While reading a paper on the topic 'Numerical solutions for generalized Black-Scholes equation', It is given that their numerical scheme can be executed explicitly by solving a linear system $\mathbf A^nU^n=\mathbf b^n$, where $n$ represents the current time $t_n$. ie, $U^n$ is an $M-$ vector whose coordinates are the solutions at each $x_m,~m=1,2,...,M$ along the temporal line $t=t_n$. Furthermore, they showed that the matrix $\mathbf{A}^{n}$ has a positive inverse. Afterwards they given a lemma,
lemma: Assume the conditions in previous lemma for the mesh parameters $h$ and $k$, the operator $L_h^k$ defined by \begin{equation}\label{eq15} L_h^ku_m^n=\mathbf{A}^{n}(m){U}^{n}={\mathbf b}^{n}(m), \end{equation} where $\mathbf{A}^{n}(m)$ is the $m$ th row of $\mathbf{A}^n$ and ${\mathbf b}^{n}(m)$ is the $m$ th coordinate of ${\mathbf b}^{n}$, satisfies the discrete maximum principle. ie., Let $u_m^n,~v_m^n$ be mesh functions satisfying $u_1^n \leq v_1^n,~u_M^n \leq v_M^n,~n=1,2,...,N,~u_m^1 \leq v_m^1,~m=0,1,...,M$ and $L_h^ku_m^n\leq L_h^kv_m^n,~m=0,1,...,M,~n=0,1,...,N$, then $u_m^n \leq v_m^n$ for all $m,n$.

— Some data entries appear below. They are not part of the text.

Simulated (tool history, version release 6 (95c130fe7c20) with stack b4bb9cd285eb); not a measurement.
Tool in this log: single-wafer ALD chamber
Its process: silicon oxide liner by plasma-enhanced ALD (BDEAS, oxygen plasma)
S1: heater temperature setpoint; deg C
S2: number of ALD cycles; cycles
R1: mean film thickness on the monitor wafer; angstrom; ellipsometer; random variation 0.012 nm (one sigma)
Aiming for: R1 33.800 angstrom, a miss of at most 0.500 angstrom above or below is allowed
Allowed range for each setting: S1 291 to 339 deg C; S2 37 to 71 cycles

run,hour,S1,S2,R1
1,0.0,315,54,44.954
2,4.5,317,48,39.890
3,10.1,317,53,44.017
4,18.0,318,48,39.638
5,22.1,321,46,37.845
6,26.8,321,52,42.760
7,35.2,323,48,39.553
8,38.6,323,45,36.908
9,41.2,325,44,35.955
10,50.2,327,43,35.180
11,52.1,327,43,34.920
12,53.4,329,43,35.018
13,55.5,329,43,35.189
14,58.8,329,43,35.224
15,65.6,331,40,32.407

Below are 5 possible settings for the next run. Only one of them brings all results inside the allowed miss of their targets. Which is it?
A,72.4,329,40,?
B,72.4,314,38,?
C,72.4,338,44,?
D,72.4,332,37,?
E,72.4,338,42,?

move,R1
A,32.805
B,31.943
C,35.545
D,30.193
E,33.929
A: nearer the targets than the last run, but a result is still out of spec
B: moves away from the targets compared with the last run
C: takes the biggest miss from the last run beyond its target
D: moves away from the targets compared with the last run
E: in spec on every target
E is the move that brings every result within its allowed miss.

My doubt: Here $L_h^k$ is given by \begin{equation}\label{LBSKD9} \begin{array}{l} L^k_h u_m^n \equiv \left(\alpha_{m,-}^n+\frac{1}{k}\beta_{m,1}^n\right)u_{m-1}^n+\left(\alpha_{m,c}^n+\frac{1}{k}\beta_{m,2}^n\right) u_{m}^n+\left(\alpha_{m,+}^n+\frac{1}{k}\beta_{m,3}^n\right) u_{m+1}^n=\\ \beta_{m,1}^n\left(f_{m-1}^n+\frac{1}{k}u_{m-1}^{n-1}\right)+\beta_{m,2}^n\left(f_{m}^n+\frac{1}{k}u_{m}^{n-1}\right)+\beta_{m,3}^n\left(f_{m+1}^n+\frac{1}{k}u_{m+1}^{n-1}\right)=F^n_m \end{array} \end{equation} How can we say that operator $L_h^k$ satisfies the discrete maximum principle? What is the role of invertibility of $\mathbf{A}^{n}$ in the discrete maximum principle? What happens for the inequality $L_h^ku_m^n\leq L_h^kv_m^n$ to obtain $u_m^n \leq v_m^n$?